How To Properly Prepare For Your Child Custody Case.
The weakest ink is better than the strongest memory. – Chinese Proverb
How should I prepare for my child custody case?
During the course of litigation, whether it is a divorce or parentage action or custody dispute or some other area of family law, I insist that my clients keep a journal and a calendar. As things unfold in and out of court and weeks turn into months, it is imperative to capture your experiences in writing. No matter how fresh and unforgettable things may seem at the moment, with the passage of time – and it could be a year or more before some cases get to trial, even the best memory will fade and distort. Add to this the anxiety of sitting in the witness stand testifying and you chance losing your grasp of the details of the who, what, when, where, how, and why of things and thus, needlessly, some of your credibility before the court.
In the Vermont family law case, a calendar is also recommended to memorialize when exchanges did and did not occur, including no-shows, how often phone calls were and were not allowed to take place, and how many overnights you had. Also noteworthy are trips to the doctor and dentist and attending parent-teacher conferences. Note who took them and who was present. Whether you are the custodial parent or not, be sure you are on top of your kids’ visits to these folks. At least be on the phone with them, getting records and being up to date with every aspect of these all-important things if you want to impress the court with your involvement and your readiness to continue with or accept custody and/or generous visitation.
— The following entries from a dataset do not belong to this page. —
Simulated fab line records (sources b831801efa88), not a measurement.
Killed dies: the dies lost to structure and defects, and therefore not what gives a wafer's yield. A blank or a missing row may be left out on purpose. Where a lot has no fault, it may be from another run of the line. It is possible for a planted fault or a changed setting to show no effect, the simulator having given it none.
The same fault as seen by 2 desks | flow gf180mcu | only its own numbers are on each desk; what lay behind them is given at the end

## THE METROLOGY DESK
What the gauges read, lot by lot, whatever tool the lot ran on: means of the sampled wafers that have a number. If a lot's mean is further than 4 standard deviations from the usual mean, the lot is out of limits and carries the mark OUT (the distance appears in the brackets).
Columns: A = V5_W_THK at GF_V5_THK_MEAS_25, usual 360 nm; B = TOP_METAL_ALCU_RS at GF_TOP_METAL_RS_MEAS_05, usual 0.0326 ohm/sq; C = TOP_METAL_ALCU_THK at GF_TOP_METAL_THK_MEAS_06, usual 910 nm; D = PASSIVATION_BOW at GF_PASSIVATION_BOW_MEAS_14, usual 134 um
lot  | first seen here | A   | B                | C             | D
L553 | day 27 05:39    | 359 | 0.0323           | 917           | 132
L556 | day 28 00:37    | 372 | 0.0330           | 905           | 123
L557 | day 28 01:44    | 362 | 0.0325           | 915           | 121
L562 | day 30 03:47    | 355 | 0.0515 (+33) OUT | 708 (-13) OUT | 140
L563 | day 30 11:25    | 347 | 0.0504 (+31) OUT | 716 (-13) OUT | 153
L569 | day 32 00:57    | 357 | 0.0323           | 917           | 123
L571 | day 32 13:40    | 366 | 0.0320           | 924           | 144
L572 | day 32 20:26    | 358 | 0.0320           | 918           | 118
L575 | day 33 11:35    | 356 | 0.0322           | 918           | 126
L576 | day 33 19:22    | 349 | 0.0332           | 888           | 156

Journal entries should reflect the date and the time of the event and who was present. Preferably, phone numbers and addresses are included beside those who might have to testify. Typical of such entries might be the content and tenor of snarky conversations with the (soon-to-be) ex. Or the details of confrontations. Also, print out Facebook and other media entries if they reflect events or comments the court should be made aware of. On that note, don’t say anything in an email, text, phone call or Facebook entry that you don’t want read in open court. Unfriend those who might not have your best interests at heart. On the contrary, keep channels open with mutual friends and acquaintances that will print out useful entries of the other party after you are unfriended by them.
Litigation can be nasty business. Avail yourself of those things that can help your cause and minimize the opportunities you provide the other side to help theirs.